We have a column family which stores incoming requests, and we would like to perform some analytics on that data using Hadoop. The analytic results should be available pretty soon, not realtime, but within an hour or so.
So we store the current hour number (calculated from timestamp) as a "partition number" field with secondary index.
Currently it looks like this (I skipped a few columns to avoid unnecessary details):
CREATE TABLE requests (
request_id UUID PRIMARY KEY,
CREATE INDEX ON requests(partition_number);
Every hour we launch Hadoop jobs to process data for previous hour, so Hadoop performs query over the indexed "partition_number" column.
Currently having several million rows I observe very poor performance of such queries, and realize that secondary index on the field with high cardinality is a bad idea. However, I don't see good alternatives so far.

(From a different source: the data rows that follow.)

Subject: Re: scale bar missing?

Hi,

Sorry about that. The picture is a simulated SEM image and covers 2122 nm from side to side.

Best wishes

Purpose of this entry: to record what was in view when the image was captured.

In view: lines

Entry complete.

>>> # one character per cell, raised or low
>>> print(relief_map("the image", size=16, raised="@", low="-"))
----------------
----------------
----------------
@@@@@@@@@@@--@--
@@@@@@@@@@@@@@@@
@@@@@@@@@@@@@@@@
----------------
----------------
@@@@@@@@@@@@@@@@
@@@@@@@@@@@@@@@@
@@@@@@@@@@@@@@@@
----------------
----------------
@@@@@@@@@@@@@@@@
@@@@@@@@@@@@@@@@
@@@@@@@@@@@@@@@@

I was considering creating a temp column family every hour, write data there, process it with Hadoop next hour and throw it away, however there is a limitation - we need to store the raw incoming data, as in the future we'll have to provide new types of analytic reports.
So my questions are the following:
1. Does the approach with hourly running Hadoop jobs is solid for the near-realtime analytics (when results should be available within 1 hour), or it's better to take a look at Storm and something like that?
2. What's the recommended data schema to store events "sharded" by hour, with further possibility to quickly retrieve them by hour? (assuming the hourly amount of data is big enough to fit in one wide row.)